Am I a Boy Toy? I love old ladies, help me \⁠(⁠°⁠o⁠°⁠)⁠/

I got that feeling that I am a freak who's using an old lady to fulfill his own design, his expectations, his dreams, his ideals. Like I feel, I'm not sure if I'm actually doing it or if it's just a desire that happens in my mind. As you know, I have narcissistic personality disorder. And there is this old lady that I like to spend time with. It's like, every time I see her, I get this feeling, this pleasant feeling like I wanna spend more time with her because she's like a source of validation for me. I think it's because she kinda want to spend time with me, she's interested in spending time with me, and that makes me feel very special, that makes me feel unique, that makes me feel appreciated. And yeah, so, I've started to spend more and more time with her. And I don't socialize with anybody else. I mean, not a lot. I don't talk a lot with other people. And, usually because other people seem boring and bland to me. It's like I have this habit of finding someone and sticking to this person, like a lot, and spending a lot of time with them. I used to do it with Kevin, but Kevin is always sleeping or on drugs. And, I would spend time with him, but it's gotten a bit boring or bland or uneventful. You know, he's seriously ill. He's got schizophrenia. And, I don't know, I spend less time with him. And now I spent a lot of time with Barbara, the old lady. And I'm worried because I think that I am subtly trying to insert myself into her life or use her as a prop to make myself feel better. It doesn't mean that I'm doing anything seriously wrong. And to be honest, I think I'm mostly worried about the optics. Because a young man hanging with an old lady from time to time is alright, it's okay, it's healthy. But a young man who doesn't talk with anybody except an old lady and spent an inordinate amount of time with that old lady is kinda strange.

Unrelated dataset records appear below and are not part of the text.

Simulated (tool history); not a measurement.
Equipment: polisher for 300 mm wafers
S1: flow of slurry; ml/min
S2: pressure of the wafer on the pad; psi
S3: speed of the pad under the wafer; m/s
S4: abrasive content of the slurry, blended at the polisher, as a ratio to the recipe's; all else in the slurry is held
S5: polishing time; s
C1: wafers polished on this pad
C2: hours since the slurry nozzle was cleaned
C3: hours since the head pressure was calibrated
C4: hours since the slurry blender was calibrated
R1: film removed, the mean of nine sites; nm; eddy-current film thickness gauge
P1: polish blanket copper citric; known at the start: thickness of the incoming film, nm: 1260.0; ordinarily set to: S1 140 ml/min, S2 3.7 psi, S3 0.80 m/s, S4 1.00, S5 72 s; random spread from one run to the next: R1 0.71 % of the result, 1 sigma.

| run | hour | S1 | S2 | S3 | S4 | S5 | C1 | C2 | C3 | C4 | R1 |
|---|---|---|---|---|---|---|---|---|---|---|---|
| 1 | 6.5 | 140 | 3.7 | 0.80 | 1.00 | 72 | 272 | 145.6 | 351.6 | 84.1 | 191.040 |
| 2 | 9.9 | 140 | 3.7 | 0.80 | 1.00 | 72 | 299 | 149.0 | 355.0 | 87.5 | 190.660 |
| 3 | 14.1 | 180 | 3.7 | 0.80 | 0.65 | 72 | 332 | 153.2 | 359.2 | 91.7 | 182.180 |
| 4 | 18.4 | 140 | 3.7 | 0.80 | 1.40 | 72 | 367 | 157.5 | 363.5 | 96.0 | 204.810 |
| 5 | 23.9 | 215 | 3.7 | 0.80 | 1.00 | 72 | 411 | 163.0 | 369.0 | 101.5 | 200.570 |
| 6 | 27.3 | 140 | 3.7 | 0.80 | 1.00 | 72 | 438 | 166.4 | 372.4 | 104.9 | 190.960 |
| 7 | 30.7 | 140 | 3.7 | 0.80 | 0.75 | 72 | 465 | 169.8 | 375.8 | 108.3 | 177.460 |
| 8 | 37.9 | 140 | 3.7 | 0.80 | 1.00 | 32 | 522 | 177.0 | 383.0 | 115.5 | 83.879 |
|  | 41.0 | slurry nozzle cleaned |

But at the same time, she's the only person around here that I actually tolerate. I live in a group home and all the other ones, they're so fucking weird and antisocial and badly behaved. And they don't get me. They don't try to get me. They actually try to pull me down to their level. But it's true, I don't spend enough time with other people. Maybe I should. Maybe it would be good for me. I can sense my own anger and my own hatred that says "no, fuck these people. I'm going to rinse this old woman and suck the life force out of her. I do whatever the fuck I want and I'm going to use her". I always thought this was in the back of my mind but that I kept it well under lid, but now I'm not sure anymore. So that's the thing is that I know I have these thoughts and behaviors, but I usually, I never act on them. I see them and then I stop them.

But maybe on sub, subconscious level, I am still using her. I am still tricking her. I am making her my little creature who's dependent on me and who wants to spend time with me. Maybe it's all in my head and I'm blowing it up out of proportion. Maybe I'm calling myself a freak. I'm thinking of myself as a freak, like a weirdo who spends time with old ladies because he wants to suck the life force out of them. I don't know if that's what I am, but I'm worried this is what I'm doing. I don't know if I'm just judging myself like that or if indeed I am crossing a line, like an ethical line. She may be not aware of it, but I am. I think I need to make some friends and talk to other people. It's really hard for me to spend time with anybody that I don't find particularly interesting or people that challenge me.

I'm thinking I may need to spend time with other people, otherwise this is going to look weird. If I didnt care about looking like a freak, I would probably keep doing it, but there is also an honest part of me that wants to do right (let's hope)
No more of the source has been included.